ALEX MEYER / SENIOR WRITER
The LIGHTS program has fairly simple goals, such as building small businesses, creating jobs and attracting private investment to Southeast Ohio and nearby Appalachian counties that otherwise might not see such resources.
The program, an acronym for “Leveraging Innovation Gateways and Hubs Toward Sustainability,” was established through a $2 million grant to Ohio University from the Appalachian Regional Commission in August. The initiative, collaboratively organized with OU’s Innovation Center, aims to help “coal-impacted communities” across 28 counties in Ohio, Kentucky and West Virginia.

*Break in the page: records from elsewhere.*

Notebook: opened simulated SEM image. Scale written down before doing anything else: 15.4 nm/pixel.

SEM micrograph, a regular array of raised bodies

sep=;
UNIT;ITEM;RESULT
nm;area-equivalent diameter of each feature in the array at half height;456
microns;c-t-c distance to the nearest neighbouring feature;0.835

But for Jennifer Simon, such goals carry greater significance in that they apply to residents living towns like Waterford in Washington County, where she grew up. Twenty-five years ago, a nearby coal mine shut down, Simon, the executive director of regional innovation said, and the American Electric Power plant near the town closed in 2015 as well, according to The Columbus Dispatch.
After those big-time regional employers closed up shop, Simon said there was a large cohort of people left without jobs.
“Even though it’s gone, the skills remain and the people are still there,” Simon said. “People in our region know how to use their hands.”
Through LIGHTS, Simon aims to provide entrepreneurs in the region places where they can use those hands — whether that be to make products or to start their own businesses.
LIGHTS offers business assistance to entrepreneurs while helping them to create the products. The program also serves up “makerspaces” where such products can be manufactured.
Such makerspaces, listed on the program’s website, are community hubs where people can use 3D printers or practice their woodworking, fabrication and jewelry-making, among other skills. The program also works with other manufacturers for more advanced production, Simon said.
One of the makerspaces associated with LIGHTS is the Building Bridges to Careers Epicenter in Marietta, which began in January. Epicenter is one of eight programs within Building Bridges to Careers, an organization that aims to connect students, parents and teachers with businesses and employers.
Tasha Werry, the organization's facilitator, said the Epicenter works with three entrepreneurs in-residence to provide incubation and development. Among them are an online magazine, a videographer and an insurance company, she said.
“The reason why we did this is because a lot of people aren’t going to drive hour and a half, two hours to the campus of Ohio University to start a business or to make something,” Simon said. “They want to do it in their backyards.”
The program has lofty goals: create 1,100 jobs, start 125 businesses and bring in $25 million in private investment to the 28-county area within six years.
Between its start in October and the end of the calendar year, LIGHTS created 10 new businesses and about 10 new jobs, generated $191,000 in private investment, held 13 training events and involved 317 participants, Simon said.
Stacy Strauss, director of the Innovation Center, said the incubator works closely with LIGHTS to support entrepreneurs develop products.
“Given the nature of the work that the Innovation Center and LIGHTS both do, there have already been several examples of the two staffs combining efforts to expedite the success of burgeoning companies,” Strauss said in an email.
Through the rest of the year, Simon says she aims to expand the centers, acquire new equipment and look for new funding sources. But at the end of the day, her main goal is still to help people living in towns like Waterford.
“If we don’t come in and make sure that people in communities like mine have an opportunity to connect with different types of resources that fit with what they’re doing, then we’ll lose people.”